The Startup
Published in

The Startup

Have You Been a Victim of Blog Scraping?

A curious discovery led me down a weird rabbit hole of confusion

Blogging is new to me

Until this last year, I primarily wrote my thoughts down the old school way, in pen on paper. After enrolling and completing a coding bootcamp however, I found blogging to be a way of reinforcing my learning and as a way to open up and express who I am behind the screen. As I am in the midst of the most difficult but transforming career change and job search, I found something very strange when periodically checking the many analytics measurements I have related to my personal website.

A screenshot of the Google Search Results from https://gabrielhicks.dev

I was honored and confused to see that some rogue website had linked to my own personal website more times than I had shamelessly self promoted through my medium blogs!

That was until I actually followed the links to see that it was indeed my own shameless self promotion after all. However, in this case, my shameless self promotion was translated into 13 different languages! Amazing, I had been wondering why I had seemingly sporadic engagement from various other places that were linked directly to my portfolio, I felt this may be a strong contender for that explanation.

Who are they and what do they want

Ichi seems to be some sort of bot or script that scrapes content from Medium publishers specifically, and runs the articles through 13 languages translators, stripping any identifiable accreditation away from the article. For some reason, one of my blogs slipped through the cracks and properly linked to my website, exposing ichi to me. I was flattered, until I found every other one of my blogs posted there, including photos of me and reproductions of my journey into tech.

I sought out help from my network, and used my googling skills to discover this was not an unknown problem. Last summer a few other authors had reported directly to Medium staff what was going on, and that their content was being stolen. In August many people thought it was the end as ichi had appeared to go offline. It is clear that ichi is in the business of blatantly plagiarizing and reprinting blog posts, but is there anything we can do about it?

What can we do about it?

As of writing this, the more promising solution other than writing a blog may be to reach out to Medium via email to seek guidance. This article outlining Medium’s terms and privacy policy states that we can reach them directly by emailing yourfriends@medium.com.

How can I see if my blog posts have been republished?

The key identifying features that I can find of what ichi deems plagerisable, are:

1. The blog is published to a publication on Medium

That’s it, they literally just repost every blog post that has ever been written and added to a publication from my investigation. If you would like to see if your posts have been stolen, I also discovered a surefire method of finding that out!

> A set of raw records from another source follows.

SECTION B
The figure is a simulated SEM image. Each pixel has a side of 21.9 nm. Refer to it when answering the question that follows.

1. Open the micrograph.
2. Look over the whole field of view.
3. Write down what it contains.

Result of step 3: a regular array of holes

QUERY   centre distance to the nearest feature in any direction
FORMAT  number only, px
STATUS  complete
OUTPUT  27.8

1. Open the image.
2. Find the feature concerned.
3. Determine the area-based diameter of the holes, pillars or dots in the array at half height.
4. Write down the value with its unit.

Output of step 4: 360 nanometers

Step 1: Copy the headline of your published blog post

Copy the heading of a published blog post

Step 2: Use Google Translate to translate your heading to Japanese

Translate to Japanese (the most common translation plagiarized)

Step 3: Search for your translated heading in Google as a quote

Throw some quotes around that translation

Step 4: ????????

First search result!

Step 5: Ichi profits?

A photo of me as a child, several photos of me within this post specifically
Incredible, I just stumbled across this!

It appears they are not only excluding external links, but in this original blog post, I linked to another one of my Medium publications. They stripped this link and instead linked directly to their own plagiarized version of that article!!!

Step 6: Write a blog post, or send an email, or both!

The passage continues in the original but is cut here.